Playing in the black-and-white stripes of Newcastle United, Knattspyrnufélag (‘KR’) Reykjavik are Iceland’s oldest football club. They have also won the most titles, including the first in 1912, and first cup in 1960. Both times they beat eternal rivals Fram to the trophy.
Formed by expat Scot Frank McGregor, KR had to wait a decade before Fram came along, then Valur and Víkingur and these four monopolised the Icelandic league. KR’s periods of domination came in the late 1920s, early 1930s and late 1940s, all five-team tournaments. Their own ground, KR-völlur, was built in 1951, though major games are played at the national Laugardalsvöllur.
The title win of 1963 allowed KR to be Iceland’s first representatives in the European Cup, the visit of Bill Shankly’s Liverpool scheduled a month earlier than the other preliminary round ties. All three Felixson brothers played for KR – Gunnar actually scored at Anfield, while Bjarni went on to become a famous TV commentator and have a sports bar named after him in Reykjavik. The Icelanders all took their wives with them to enjoy the delights of Liverpool at the height of Beatlemania.
It is only relatively recently that KR have actually started winning games in Europe, the 2-0 victory of Luxembourg’s Grevenmacher in 1995 paving the way for a creditable 3-2 defeat at home to Everton. KR were actually leading 1-0 at Goodison until the hour.
KR’s best result was a 4-1 aggregate win over Rapid Bucharest in 1997, goals coming from Einar Daníelsson and Ríkardur Dadason, both later of Stoke City.
Between Anfield and Goodison, KR had suffered a bleak period, and had even been relegated in 1977. By the club’s centenary year of 1999, KR had gone 31 years without a league title, missing out three times that decade on the last day. Later Chelsea and Barcelona star Eidur Gudjohnsen played a few games for KR in the 1998 campaign, as did David Winnie, a Scottish Cup winner with St Mirren in 1987.

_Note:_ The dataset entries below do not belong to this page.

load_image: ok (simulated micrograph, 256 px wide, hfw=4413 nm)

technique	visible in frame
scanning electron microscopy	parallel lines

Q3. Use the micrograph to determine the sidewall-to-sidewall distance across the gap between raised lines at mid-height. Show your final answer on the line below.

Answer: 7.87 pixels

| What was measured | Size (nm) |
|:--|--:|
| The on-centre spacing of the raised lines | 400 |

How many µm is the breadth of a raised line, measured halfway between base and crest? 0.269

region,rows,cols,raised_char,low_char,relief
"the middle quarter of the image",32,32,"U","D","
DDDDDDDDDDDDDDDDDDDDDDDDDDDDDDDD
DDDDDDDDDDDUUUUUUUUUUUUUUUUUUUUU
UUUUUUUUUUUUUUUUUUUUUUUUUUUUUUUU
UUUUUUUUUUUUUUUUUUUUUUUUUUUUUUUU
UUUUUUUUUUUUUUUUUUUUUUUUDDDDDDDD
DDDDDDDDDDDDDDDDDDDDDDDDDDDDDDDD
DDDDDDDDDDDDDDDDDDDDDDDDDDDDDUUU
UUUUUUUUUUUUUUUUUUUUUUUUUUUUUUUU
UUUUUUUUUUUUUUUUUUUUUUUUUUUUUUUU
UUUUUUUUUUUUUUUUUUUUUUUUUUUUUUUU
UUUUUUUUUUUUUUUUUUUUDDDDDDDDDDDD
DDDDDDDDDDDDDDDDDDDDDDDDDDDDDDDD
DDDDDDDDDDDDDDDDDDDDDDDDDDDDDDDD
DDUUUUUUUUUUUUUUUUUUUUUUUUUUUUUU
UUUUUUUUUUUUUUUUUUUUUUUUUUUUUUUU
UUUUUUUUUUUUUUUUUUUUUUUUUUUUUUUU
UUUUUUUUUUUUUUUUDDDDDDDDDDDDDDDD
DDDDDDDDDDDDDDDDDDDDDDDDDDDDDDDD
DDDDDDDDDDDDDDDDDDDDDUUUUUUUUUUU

The long-awaited double win of 1999 coincided with a 1-0 win over Kilmarnock in the UEFA Cup, Killie getting two goals on and after 90 minutes in the decisive second leg.
Under former KR midfielder record Iceland international Rúnar Kristinsson, KR won two titles and three cups, Darlington-born Gary Martin the top scorer in 2013.
Ex-KR midfielder Bjarni Gudjónsson, once on Newcastle’s books, is now in charge of wresting the title back from FH.
The club’s dinky KR-völlur ground holds just under 3,000, half seated in the one main stand. Surrounded by the residential housing of Vesturbaer in west Reykjavik, KR-völlur was opened in 1951 with an inaugural game against Oslo’s Vålerenga, although it wasn’t until 1984, during the KR’s fallow period, that the club switched to the stadium full time.
These days, European and derby matches are still staged at the Laugardalsvöllur, while an average of around 1,500-2,000 gather in the main stand for regular league games here.
Atmosphere is provided by a rousing rendition of the KR club anthem, ‘Heyr Mína Baen’ (‘Hear My Prayer’), a ballad by beloved Icelandic songstress Ellý Vilhjálms, as the players come out.
The stadium is about a 15-minute walk from the city centre, in suburban Vesturbaer. The stadium also has its own stop, KR, on the No.15 bus route ten stops from the BSÍ bus terminal, and on the No.13 bus route from central Laekjartorg and Hlemmur bus terminal. Each bus runs every 15-30min. The stop before, Aegisída, also nearby, is on the No.11 route from Laekjartorg and Hlemmur.
It’s only for big European games that there’s any rush on tickets. For big-name visits, locals can expect to pay ISK2,000 for a seat at the Laugardalsvöllur. For domestic fixtures, there’s a simple pay-on-the-day system, prices set around ISK1,200-1,500.
On match days at KR-völlur, there are KR hats and scarves are sold from a little window in the clubhouse building. For games at the Laugardalsvöllur, souvenirs will be out on display on folded-up tables in the main concourse.
The best choice for a pre-match drink is the Rauda ljónid (‘Red Lion’; Eidistorg mall, Seltjarnarns), a ten-minute walk to the ground. Eidistorg has its own stop on the Nos.11 and 13 bus lines, five from KR/Aegisída. Locals gather here for a quiet pint beneath KR memorabilia and souvenirs of recent European opponents, such as FC Basel and Larissa. Note also the shirt signed by Gylfi Sigurdsson.
Not football-themed but closer to the stadium and on the city-centre side, Stúdentakjallarinn studentakjallarinn.is (‘Student Pub’) is in Haskolatorg building of the University of Iceland, and shows games on a big screen.
At the stadium, hot dogs, coffee and snacks are sold by the main stand.